Has a claim been undersettled?
Disappointed litigants who believe that their claim has been settled at an undervalue will often want to consider whether the advice they received which led to that settlement was negligent, and therefore whether there is a claim against their legal advisors.
The main issue in such claims is often whether it can be said to have been negligence on the part of the solicitor or barrister, as opposed to the numerous other factors during the litigation itself, which led to the settlement at an alleged undervalue. Indeed, given the costs and litigation risk factors which may have informed the advice, it may not have been negligent to reach a settlement at a particular figure, even if there is a possibility of a much better result.

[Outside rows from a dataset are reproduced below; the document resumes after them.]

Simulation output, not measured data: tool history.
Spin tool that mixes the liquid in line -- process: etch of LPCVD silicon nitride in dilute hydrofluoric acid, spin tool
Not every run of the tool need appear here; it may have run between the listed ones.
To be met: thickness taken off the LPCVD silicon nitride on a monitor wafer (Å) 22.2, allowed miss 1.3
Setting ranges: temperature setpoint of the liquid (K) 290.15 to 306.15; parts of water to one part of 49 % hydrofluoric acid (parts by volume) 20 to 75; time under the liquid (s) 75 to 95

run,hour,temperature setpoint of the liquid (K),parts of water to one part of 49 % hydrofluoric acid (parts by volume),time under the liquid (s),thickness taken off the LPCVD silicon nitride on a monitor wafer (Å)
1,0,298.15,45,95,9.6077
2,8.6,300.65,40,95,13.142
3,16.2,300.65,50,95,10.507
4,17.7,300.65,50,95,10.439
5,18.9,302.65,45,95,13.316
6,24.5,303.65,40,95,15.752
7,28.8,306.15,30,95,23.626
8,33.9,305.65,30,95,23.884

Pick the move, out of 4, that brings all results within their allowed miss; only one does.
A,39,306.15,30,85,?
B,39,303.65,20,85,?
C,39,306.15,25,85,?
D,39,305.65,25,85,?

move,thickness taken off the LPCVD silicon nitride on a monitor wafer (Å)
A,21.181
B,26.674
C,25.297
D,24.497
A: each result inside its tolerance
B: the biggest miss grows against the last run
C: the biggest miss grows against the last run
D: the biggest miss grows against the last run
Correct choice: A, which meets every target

In this context, it is interesting that some organisations are specifically targeting personal injury claimants who have reached settlements, with the prospect of increased recovery from their former solicitors by pursuing a negligence claim on a no win no fee basis. The practice, which is often termed ‘cannibalism’, was highlighted in an article in the Law Society Gazette last year:
It remains to be seen how much of an increase of this type of claim we will see, but the low fixed costs which apply to many personal injury claims have inevitably made the risk of claims being settled at an undervalue much higher.
It also highlights the importance of obtaining good-quality representation in any litigation: it is surely preferable to get the right outcome in the first instance than to seek to rely on a potential negligence claim to top up the damages.